Political Ecology of Environmental NGOs in China: Changing relations, changing landscape (14652)
In recent decades, environmental NGOs (eNGOs) have become increasingly important in addressing environmental issues in China. The majority of Chinese eNGO research views eNGOs as solutions to a democratic society and/or sustainable development. Nevertheless, by adopting political ecology as the conceptual framework, this thesis aims to critically examine how power relations among eNGOs and other actors materially and discursively influence the physical and social landscape in rural China, a country wherein eNGO practices are embedded in their relationships with actors across scales, including donors, international NGOs, different levels of government, and local communities.

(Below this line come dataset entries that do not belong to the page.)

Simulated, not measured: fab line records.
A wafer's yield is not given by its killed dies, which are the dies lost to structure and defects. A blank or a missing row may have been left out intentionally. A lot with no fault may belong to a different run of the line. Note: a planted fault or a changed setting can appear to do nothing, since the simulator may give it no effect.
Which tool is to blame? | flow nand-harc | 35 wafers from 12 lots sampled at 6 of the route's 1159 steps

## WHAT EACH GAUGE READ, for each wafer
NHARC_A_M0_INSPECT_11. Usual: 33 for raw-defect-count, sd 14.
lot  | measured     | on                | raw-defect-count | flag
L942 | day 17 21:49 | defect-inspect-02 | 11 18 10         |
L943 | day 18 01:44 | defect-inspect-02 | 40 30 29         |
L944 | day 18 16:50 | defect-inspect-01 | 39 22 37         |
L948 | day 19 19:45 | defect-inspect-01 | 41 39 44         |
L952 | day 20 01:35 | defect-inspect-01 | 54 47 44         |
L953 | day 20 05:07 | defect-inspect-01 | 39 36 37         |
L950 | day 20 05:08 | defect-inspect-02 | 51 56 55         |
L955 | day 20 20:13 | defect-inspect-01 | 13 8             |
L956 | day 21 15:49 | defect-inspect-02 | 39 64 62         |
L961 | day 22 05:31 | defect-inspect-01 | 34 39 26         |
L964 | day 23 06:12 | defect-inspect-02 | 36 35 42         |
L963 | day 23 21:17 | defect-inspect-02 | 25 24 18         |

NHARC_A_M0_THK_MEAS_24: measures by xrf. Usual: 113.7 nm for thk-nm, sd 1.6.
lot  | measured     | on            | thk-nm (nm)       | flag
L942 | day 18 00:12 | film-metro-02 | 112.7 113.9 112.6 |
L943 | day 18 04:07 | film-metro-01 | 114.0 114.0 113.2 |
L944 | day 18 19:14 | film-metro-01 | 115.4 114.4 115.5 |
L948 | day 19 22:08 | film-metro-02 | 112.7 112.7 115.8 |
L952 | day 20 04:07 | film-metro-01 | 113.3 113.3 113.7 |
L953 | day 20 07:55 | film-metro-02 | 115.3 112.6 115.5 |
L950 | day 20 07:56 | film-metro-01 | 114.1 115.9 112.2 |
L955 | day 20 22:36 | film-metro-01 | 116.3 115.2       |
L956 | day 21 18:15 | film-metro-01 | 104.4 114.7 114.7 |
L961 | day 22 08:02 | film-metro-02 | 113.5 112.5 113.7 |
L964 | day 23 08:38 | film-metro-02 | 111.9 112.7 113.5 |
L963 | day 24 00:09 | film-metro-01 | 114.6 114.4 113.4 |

Chinese eNGOs are suggested to be constrained both by their international partners and the authoritarian governmental. By conducting ethnographic work on a domestic eNGO and its project area in southwest China, this research argues that Chinese eNGOs are not only shaped by the international agendas, mainstream discourse, governmental policy and politics. More importantly, eNGO practices are greatly modified at the local level, in the context of the competing power of different governments in China and heavy reliance upon international linkages.By looking into eNGOs projects in rural China, this research empirically demonstrates how transformed eNGO agenda influence rural landscape change shaped by social relations and environmental practices locally. Theoretically, this research challenges the assumptions of several popular concepts Chinese eNGOs adopt, including community participation, empowerment and sustainable development.